All our lives we are dependent on others one way or the other. These dependencies are there throughout the different episodes of our lives and with passage of time change gravity, magnitude and above all path. As George Bernard Shaw puts it “Independence? That’s middle class blasphemy. We are all dependent on one another, every soul of us on earth.”
This world awaits us as we open our eyes; we are directly dependent on our parents and at that time particularly on mother. She is the learning ground, the starting point of a long journey ahead in which there are sunlight’s, shades, hurricanes and azure skies. Though we can’t remember a single second passed on those dependency days/months but we are always in a process of absorbing different shades of life as we pass through spring, summer, autumn and winter, some may be good and worth remembering and other to be forgotten as soon as possible though we know this at very later stage of life. Also, we don’t know the gravity of dependency on mother at that time and may be once we grow up we still don’t know that.

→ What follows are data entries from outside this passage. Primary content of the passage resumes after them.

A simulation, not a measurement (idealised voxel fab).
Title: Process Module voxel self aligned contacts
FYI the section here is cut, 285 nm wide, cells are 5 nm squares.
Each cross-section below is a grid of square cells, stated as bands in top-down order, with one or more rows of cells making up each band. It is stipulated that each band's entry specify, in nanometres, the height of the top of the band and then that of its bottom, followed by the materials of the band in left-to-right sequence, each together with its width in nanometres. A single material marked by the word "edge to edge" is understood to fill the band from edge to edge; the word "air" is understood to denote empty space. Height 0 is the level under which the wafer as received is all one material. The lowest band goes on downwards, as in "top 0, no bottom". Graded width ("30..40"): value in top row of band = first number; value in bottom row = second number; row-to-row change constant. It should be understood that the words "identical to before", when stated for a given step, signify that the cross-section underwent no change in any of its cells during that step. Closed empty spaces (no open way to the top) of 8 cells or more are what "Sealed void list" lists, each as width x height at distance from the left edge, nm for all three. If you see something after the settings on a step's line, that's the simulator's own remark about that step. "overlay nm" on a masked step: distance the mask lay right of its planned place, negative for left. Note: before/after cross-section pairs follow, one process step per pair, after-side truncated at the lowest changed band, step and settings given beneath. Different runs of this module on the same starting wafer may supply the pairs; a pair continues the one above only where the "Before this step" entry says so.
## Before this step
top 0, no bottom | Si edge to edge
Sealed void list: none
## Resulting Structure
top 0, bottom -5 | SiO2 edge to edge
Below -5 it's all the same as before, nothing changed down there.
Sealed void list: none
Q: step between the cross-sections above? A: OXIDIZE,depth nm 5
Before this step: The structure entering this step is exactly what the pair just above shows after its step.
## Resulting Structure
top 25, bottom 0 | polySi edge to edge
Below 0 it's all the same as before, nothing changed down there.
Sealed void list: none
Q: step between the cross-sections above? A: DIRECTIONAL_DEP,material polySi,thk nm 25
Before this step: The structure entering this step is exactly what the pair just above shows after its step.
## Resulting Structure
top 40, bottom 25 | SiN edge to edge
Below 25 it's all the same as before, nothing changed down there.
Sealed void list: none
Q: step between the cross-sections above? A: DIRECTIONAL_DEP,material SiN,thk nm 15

The school, college, university and crossing through the teens we somehow do feel that we have got all the things now and we have overcome all the hardships of the life and at that particular moment we feel that we are something. We at that stage of life are on crossroads of leaving the dependency of the parents and somehow wanting to be dependent by ourselves. But a silent dependency on parents will remain there at this stage of life also which we normally don’t think that actually we are dependent on parents for settlement till we don’t get a job or a life.
Then in job, being independent, we feel on the highest ebb of our lives, all things seems to be working, all things happy and most of the time at the early stages money is always enough for a single person to carry out things in the life. Dependency on that stage is somehow in the middle because at this stage one feels that now there is at least no dependency on anybody. But silently we are dependent on that stage also. On fate, on luck, to set us on a path which leads to a better life, better future.
Then love, marriage comes in one’s life. This stage is as critical as the previous one but dependency here on your love, partner will not leave you till your grave. Here the dependency is everlasting and like pervious cases when the dependency transfer from one to other and so on, here at this stage there is no transferring of dependency, here you are dependent on your partner to carry you through to the hardships of the life, to be with you in all the circumstance to make you feel that yes, you can depend on me and I will not let you down. Life and events become complicated as well as easy if the person on whom you are dependent is your wife and love at the same time though the nature of complexity or the easiness varies case to case.
So no matter what, we are dependent on one way or the other on persons, on love, on fate, on luck. It is at the same time a silent killer and an energy booster. Everybody wants to be in the zone of an energy booster because at the middle and later stages of life one need dependency actually and if that leads to give you more strength, motivation, make you feel strong then indeed life pass smoothly though may be not a common thing now-a-days. I hope to be on the side of energy gaining rather than energy losing. As John Gray puts it “Men are motivated when they feel needed while women are motivated when they feel cherished.” (Men Are from Mars, Women Are from Venus)
Having said all this, there is a most critical stage still remaining, as both husband and wife, companions will have to be old at a stage in their lives and then story of life take a unique turn. Now may be both if living together, or one (if one died in a long journey together) are/is in turn depend on children to be with them for the rest of their lives. A circle completes here, back to square one but curiously, the outcome of that dependency is not exactly known by all as there is a very thin line to be dependent on that stage on children on whom you have put all the golden years of your life or as one can say, nursing/elderly aged old houses are made for a purpose and may be one of that is waiting for us also or maybe not.
Preferably as mentioned, dependency on the energy booster side, only a wish one can make that the real dependent companions may leave this world together so that the long journey which starts when both start living together, struggle, children, and life may end together as it was once started together. Nobody wants dependency to be a silent killer.